“Heart and Soul” An Enduring Classic

Rabbi Lane Steinger is Rabbi Emeritus at Shir Hadash Reconstructionist Community in St. Louis.

By LANE STEINGER

“Heart and Soul” is the title of a song composed in 1938 with music by Hoagy Carmichael and lyrics by Frank Loesser. It soon became a jazz and big band standard. The 1961 recording by the Cleftones endures as a rock ‘n’ roll and R&B anthem. Last year, Yo Yo Ma and the Silk Road Ensemble made “Heart and Soul” a classical/jazz crossover hit. One of the most popular tunes and familiar melodies for the last 80 years, this song has been covered in diverse genres by the likes of Ella Fitzgerald, Dean Martin, and Train (with new lyrics as “Play That Song”). If you missed Tom Hanks and Robert Loggia “play” “Heart and Soul” in the film “Big,” you’ve missed something special.

Heart and Soul-not the song, but the concepts-play a role in our Torah Portion this week. The Parashah is Va-ethanan, Deuteronomy 3:23-7:11. This Sidrah is remarkable: it contains among other things, a rendition of the Ten Commandments (Deuteronomy 5:6-18), and the “watchword of our faith,” the Shema Yisrael (6:4), along with the first paragraph of the liturgical Shema (6:4-9). It is this week that we read from the Torah, “Hear O Israel, the Eternal is our God, the Eternal is one. You shall love the Eternal your God with all your heart and with all your soul…” (6:4-5). I often render these words “Listen, understand, Jewish people — both individually and collectively — the Eternal is our most significant spiritual Other, the Eternal alone. Prefer, accept, the Eternal, with all your heart and soul.”

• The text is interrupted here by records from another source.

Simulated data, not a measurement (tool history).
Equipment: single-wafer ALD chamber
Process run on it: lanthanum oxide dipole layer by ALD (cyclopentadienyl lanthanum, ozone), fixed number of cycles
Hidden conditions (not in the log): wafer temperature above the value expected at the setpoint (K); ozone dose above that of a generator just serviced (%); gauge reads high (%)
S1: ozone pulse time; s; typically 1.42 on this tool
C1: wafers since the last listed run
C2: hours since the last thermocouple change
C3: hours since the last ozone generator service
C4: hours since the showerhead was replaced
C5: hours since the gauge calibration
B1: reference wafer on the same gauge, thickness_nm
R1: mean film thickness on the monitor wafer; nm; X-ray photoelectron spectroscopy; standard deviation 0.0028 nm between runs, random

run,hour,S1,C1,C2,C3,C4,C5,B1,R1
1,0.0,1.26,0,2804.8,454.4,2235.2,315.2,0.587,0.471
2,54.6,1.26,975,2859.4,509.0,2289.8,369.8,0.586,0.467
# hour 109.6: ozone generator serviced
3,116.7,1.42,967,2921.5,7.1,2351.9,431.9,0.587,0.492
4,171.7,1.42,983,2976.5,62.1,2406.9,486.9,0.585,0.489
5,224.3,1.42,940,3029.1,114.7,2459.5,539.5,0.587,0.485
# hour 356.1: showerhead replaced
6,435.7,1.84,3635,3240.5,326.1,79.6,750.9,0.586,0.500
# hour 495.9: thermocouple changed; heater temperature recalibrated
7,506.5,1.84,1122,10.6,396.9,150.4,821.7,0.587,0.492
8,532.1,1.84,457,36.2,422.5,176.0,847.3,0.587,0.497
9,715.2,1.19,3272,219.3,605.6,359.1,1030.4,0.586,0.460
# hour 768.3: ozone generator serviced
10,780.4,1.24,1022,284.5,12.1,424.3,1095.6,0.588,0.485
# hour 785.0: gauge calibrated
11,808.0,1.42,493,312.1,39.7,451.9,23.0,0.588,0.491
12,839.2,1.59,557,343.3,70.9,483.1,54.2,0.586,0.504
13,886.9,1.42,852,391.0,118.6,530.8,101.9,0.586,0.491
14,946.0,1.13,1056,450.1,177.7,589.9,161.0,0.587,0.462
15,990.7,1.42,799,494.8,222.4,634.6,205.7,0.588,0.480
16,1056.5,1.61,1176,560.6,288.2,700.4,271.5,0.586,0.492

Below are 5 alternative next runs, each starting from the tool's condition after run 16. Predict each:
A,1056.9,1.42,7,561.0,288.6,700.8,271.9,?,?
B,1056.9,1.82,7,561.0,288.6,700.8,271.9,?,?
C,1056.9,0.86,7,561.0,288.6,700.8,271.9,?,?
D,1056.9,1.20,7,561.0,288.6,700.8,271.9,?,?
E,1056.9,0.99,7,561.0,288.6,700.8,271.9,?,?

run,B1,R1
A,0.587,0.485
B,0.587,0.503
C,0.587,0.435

Commenting on these verses the Midrash asks, “What is the difference between “with all your heart” and “with all your soul”? (Deuteronomy Rabah 2:26; the phrase “with all your might” is not taken under consideration here.) In this interpretation our Rabbis did not further examine “with all your heart,” which basically means “wholeheartedly,” but they did delve into “with all your soul.” Thus the Sages state that,

Rabbi Simon said, “The soul is called by five names, which are: ruah, nefesh, n’shamah, hayah, and y’hidah.” The Rabbis say, “Come see: the Holy One of Blessing fills the world and the soul fills the body. The Holy One of Blessing sustains the world and the soul sustains the body. The Holy One of Blessing is unique in the world and the soul is unique in the body. The Holy One of Blessing does not sleep and the soul does not sleep. The Holy One of Blessing is pure in the world and the soul is pure in the body. The Holy One of Blessing sees but is not seen, and the soul sees but is not seen. So, the soul which sees but cannot be seen gives expression to the Holy One of Blessing who sees but cannot be seen.” 

In their efforts to understand and to teach spiritual ideas and ideals, our Rabbinic Sages treated the soul and God as analogues. Having a notion about one aided in getting a sense of the other, and vice versa. For our Rabbis, the spiritual dimension of the universe correlated with the spiritual dimension of a human being- and vice versa.

“Spirituality” has become a buzzword in recent years, but it long since has been central in Judaism. Heartfelt and soulful attention to the spiritual force within the world and within ourselves, to the immaterial, invisible, eternal, sacred, and unifying qualities of the world and of humanity has been- and should be- at the heart and soul of Judaism, now perhaps more than ever.